Reproducibility: Yes

Additional Feedback: Section 5 and the relation to lower bound requires further discussion as explained in the previous comments.

Review 3

Summary and Contributions: This paper is an improvement of Lin et al. [19] that aims to close the gap towards the lower bound in strongly-convex-strongly-concave minimax optimization, proposed by Zhang et al. [37]. --after rebuttal-- I have carefully read the author response and my questions are well addressed. Overall the proofs could have been better written and the related work should have been better addressed, but after the rebuttal I believe the proofs should be correct. However, this theoretical work is still somehow incremental for me as the improvements over the condition number and log(1/epsilon) (I agree with R3 that tilde{O} notation should be modified) are small. I will change the score to 6 due to the value of this paper on improving the best upper bound.

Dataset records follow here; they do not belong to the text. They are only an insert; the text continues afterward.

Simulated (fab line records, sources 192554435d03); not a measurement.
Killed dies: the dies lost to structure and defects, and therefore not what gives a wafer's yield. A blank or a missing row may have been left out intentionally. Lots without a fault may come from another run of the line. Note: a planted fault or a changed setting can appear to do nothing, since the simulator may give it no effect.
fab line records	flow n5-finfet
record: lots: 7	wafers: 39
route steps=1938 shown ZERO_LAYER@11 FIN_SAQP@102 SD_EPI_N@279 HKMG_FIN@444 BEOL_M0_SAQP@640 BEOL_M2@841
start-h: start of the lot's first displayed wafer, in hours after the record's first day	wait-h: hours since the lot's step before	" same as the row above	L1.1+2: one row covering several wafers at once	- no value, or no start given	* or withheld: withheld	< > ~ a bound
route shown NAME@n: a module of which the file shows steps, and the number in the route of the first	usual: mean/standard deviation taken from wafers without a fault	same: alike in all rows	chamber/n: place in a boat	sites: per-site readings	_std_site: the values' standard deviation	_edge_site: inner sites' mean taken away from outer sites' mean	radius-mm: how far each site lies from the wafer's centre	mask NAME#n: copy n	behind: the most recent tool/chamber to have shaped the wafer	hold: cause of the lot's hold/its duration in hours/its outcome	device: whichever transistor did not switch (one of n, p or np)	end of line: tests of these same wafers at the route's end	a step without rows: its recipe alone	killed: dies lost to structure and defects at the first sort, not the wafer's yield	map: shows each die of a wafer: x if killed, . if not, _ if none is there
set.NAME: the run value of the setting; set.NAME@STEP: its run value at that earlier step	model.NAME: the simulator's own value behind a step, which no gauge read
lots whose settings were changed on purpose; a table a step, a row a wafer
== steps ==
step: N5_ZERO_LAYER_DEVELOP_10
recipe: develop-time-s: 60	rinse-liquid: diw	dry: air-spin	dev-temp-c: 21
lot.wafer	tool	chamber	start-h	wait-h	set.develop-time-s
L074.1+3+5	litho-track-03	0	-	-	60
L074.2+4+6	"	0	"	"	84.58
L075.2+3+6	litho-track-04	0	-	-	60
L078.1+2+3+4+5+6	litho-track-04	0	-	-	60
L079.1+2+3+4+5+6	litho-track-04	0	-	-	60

Strengths: This paper improves previous results by Lin et al. [19] by having linear convergence and a tighter condition number bound. It combines Nesterov's momentum (in the weakly coupled case) with Accelerated Proximal Point Algorithm (APPA) in Lin et al. (strongly coupled case) to produce a new algorithm (APPA-ABR) that has a better upper bound when the two sets of variables are weakly coupled. The lower bound by Zhang et al. [37] is achieved for quadratic cases up to sub-polynomial factors using the Hermitian-Skew-Hermitian-Split algorithm in [5]. It should be relevant to the NeurIPS community as an interesting attempt towards closing the gap in strongly-convex-strongly-concave minimax optimization.

Weaknesses: I feel the improvement is not quite strong as there are many other gradient algorithms for fast linear convergence in the same settings and the authors should have compared more carefully (see the relation part). The difference of the condition numbers compared to Lin et al. is not large. Moreover, this problem in fact has limited practicability since most applications in machine learning are non-convex. Finally, there are some parts of the proofs that seem hard to understand (see below).

Correctness: Proof: The outline of the proof in the main paper seems plausible for me. However, some parts of the proofs in the appendices are difficult to follow. At least the authors should include them somewhere in the appendices. For example: 1) Line 133: why can we change the order? Is it from Sion's theorem? But this theorem only holds if the domains are compact. From eq. (1) the authors are dealing with unconstrained cases. Maybe strong-convexity could alleviate this assumption? At least the authors should clarify. 2) Supplementary Line 53: How do we derive the theorem for this inequality? I could only get something like T = log(\epsilon/4 * \sqrt{L_x/min{m_x, m_y}}). 3) Supplementary Line 38 and 39: \tilde{x}_{t+1} is defined twice; are they the same? 4) Supplementary Lemma 3: Why does this lemma follow directly from [3, Thm 4.1]? I checked their proof but they did not seem to give such a sequence in Appendix B.2. More details should be written. 5) Supp. Line 76: you said both hold for t = 0, but is x^*_0 defined anywhere?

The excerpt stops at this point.